Robert E. Grossman, United States Bankruptcy Judge.
Before the Court is a motion by the Debtors, Glen and Sharon Roberts, for an order (a) declaring that the net proceeds of approximately $122,000 from the sale of a house inherited more than 180 days post-petition are not property of the chapter 13 estate, and (b) modifying their chapter 13 plan to use a portion of the Sale Proceeds to pay the amount remaining due under the confirmed Plan (approximately $22,570) to the chapter 13 trustee, in a lump sum in full satisfaction of the Debtors' remaining monthly plan obligations. In the alternative, if the sale proceeds are found to be property of the estate and the Debtors are required to turn them over to the Trustee, they seek to downwardly
This case presents two legal issues. First, whether an inheritance received by a chapter 13 debtor more than 180 days post-petition becomes property of the estate under §§ 541 and 1306 of the Bankruptcy Code. Second, if it is property of the estate, what effect does that have on the chapter 13 plan. This case also requires the Court to address the appropriate analysis to conduct when presented with a motion by a debtor seeking a downward modification of plan payments. In this sense, this decision is a corollary to this Court's previous decision in In re Salpietro, 492 B.R. 630, 637 (Bankr. E.D.N.Y. 2013), which imposed a threshold for consideration of an upward modification sought by the trustee or a creditor.

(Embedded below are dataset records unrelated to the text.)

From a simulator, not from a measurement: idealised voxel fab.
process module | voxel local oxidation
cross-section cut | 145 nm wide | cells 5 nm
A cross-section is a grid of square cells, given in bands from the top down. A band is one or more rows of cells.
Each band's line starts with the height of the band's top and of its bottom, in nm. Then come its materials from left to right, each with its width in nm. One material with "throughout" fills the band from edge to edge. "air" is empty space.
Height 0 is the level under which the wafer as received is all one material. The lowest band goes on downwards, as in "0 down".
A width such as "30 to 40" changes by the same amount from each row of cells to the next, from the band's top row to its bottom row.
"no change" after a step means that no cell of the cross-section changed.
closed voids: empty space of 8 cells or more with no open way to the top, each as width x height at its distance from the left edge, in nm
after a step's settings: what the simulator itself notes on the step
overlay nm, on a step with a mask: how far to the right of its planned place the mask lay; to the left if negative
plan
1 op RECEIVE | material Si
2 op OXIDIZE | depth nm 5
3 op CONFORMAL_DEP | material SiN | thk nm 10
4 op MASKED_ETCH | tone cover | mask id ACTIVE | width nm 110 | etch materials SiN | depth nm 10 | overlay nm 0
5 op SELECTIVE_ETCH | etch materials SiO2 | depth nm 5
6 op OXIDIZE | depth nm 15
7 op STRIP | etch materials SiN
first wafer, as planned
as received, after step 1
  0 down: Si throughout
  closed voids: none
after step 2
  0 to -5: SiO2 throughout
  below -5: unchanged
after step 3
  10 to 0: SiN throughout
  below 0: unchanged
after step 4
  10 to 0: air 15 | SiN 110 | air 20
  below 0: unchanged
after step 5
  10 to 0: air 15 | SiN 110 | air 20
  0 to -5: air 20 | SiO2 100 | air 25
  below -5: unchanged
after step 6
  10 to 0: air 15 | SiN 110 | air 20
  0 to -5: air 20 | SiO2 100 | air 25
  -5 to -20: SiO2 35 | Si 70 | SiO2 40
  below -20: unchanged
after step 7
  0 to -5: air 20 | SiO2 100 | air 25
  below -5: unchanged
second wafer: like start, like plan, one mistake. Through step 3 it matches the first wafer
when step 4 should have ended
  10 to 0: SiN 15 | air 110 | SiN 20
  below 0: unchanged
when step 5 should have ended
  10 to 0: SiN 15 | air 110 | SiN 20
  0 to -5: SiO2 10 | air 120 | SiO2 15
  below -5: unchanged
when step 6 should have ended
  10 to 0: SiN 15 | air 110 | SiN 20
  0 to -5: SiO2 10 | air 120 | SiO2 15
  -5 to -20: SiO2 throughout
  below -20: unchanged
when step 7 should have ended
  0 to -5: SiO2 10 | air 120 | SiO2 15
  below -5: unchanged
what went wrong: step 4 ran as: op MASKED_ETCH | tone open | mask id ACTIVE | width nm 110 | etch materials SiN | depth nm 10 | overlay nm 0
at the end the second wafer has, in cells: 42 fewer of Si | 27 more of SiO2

This Court finds that the sale proceeds are property of the estate, and adopts the majority view that § 1306(a) creates an exception to the 180-day time period of § 541(a)(5) in the chapter 13 context. Thus, any inheritance received by a chapter 13 debtor "after the commencement of the case but before the case is closed, dismissed, or converted" is property of the estate. The sale proceeds are not "income" to be factored into a monthly disposable income test, but rather are an asset to be included in the liquidation — a/k/a "best interest" — analysis of § 1325(a)(4) which sets the floor for total distributions to creditors that must be made by the chapter 13 debtor. That analysis should be conducted at the time of the proposed modification, not the time of the original plan confirmation.
The Court finds that the Debtors' motion to modify the Plan should be granted. However, absent an agreement among the parties, a further hearing is required to determine the degree and direction of any modification to account for both Sharon's loss of employment and the Debtors' receipt of the sale proceeds. As this Court previously held in In re Salpietro, the projected disposable income test of § 1325(b) of the Code is not applicable to modifications, but §§ 1325(a) and 1322 are.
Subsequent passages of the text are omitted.